Issue a GET to each one of those objects from the list above, and write it to a backup file. This part is generally easy, though for maximum performance you want to make sure you're issuing those GETs in parallel, in a multithreaded fashion, and using some sort of connection pooling.
As far as listing all of the objects, you have one of three choices.
One is to do a Streaming List Keys operation on the bucket via HTTP (e.g. /buckets/bucket/keys?keys=stream) or Protocol Buffers -- see http://docs.basho.com/riak/latest/dev/references/http/list-keys/ and http://docs.basho.com/riak/latest/dev/references/protocol-buffers/list-keys/ for details. Under no circumstances should you do a non-streaming regular List Keys operation. (It will hang your whole cluster, and will eventually either time out or crash once the number of keys grows large enough).
Two is to issue a Secondary Index (2i) query to get that object list. See http://docs.basho.com/riak/latest/dev/using/2i/ for discussion and caveats.

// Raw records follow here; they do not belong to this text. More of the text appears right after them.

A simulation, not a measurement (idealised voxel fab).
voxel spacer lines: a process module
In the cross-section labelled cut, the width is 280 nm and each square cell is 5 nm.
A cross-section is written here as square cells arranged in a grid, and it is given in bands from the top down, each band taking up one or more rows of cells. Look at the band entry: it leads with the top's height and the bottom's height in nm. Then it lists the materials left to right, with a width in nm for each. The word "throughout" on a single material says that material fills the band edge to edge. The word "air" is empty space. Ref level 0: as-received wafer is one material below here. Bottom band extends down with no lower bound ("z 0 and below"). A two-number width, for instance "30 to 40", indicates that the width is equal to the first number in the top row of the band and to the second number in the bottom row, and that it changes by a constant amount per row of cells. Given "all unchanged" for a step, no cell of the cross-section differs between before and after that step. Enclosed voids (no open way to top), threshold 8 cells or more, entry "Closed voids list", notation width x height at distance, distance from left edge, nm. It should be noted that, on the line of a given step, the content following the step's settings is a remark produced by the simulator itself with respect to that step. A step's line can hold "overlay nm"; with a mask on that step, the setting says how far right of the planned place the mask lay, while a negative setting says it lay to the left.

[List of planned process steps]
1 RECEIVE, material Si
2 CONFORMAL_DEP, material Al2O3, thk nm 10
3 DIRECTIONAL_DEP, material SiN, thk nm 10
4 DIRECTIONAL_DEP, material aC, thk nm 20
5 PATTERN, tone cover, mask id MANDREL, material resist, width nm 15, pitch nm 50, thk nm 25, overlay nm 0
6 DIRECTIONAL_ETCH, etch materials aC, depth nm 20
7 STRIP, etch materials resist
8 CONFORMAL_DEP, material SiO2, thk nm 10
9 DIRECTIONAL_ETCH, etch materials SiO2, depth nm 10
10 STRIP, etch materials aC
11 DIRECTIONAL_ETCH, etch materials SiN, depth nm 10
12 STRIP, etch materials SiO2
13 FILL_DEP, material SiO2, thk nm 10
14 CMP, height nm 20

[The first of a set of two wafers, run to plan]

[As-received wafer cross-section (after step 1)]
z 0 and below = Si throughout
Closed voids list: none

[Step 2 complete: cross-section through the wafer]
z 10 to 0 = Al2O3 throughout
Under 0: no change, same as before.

And three would be if you're using Riak Search and can retrieve all of the objects via a single paginated search query. (However, Riak Search has a query result limit of 10,000 results, so, this approach is far from ideal).
For an example of a standalone app that can backup a single bucket, take a look at Riak Data Migrator, an experimental Java app that uses the Streaming List Keys approach combined with efficient parallel GETs.
The Basho function contrib has an erlang solution for backing up a single bucket. It is a custom function but it should do the trick.
http://contrib.basho.com/bucket_exporter.html
As far as I know, there's no automated solution to backup a single bucket in Riak. You'd have to use the riak-admin command line tool to take care of backing up a single physical node. You could write something to retrieve all keys in a single bucket and using low r values if you want it to be fast but not secure (r = 1).
Buckets are a logical namespace, all of the keys are stored in the same bitcask structure. That's why the only way to get just a single node is to write a tool to stream them yourself.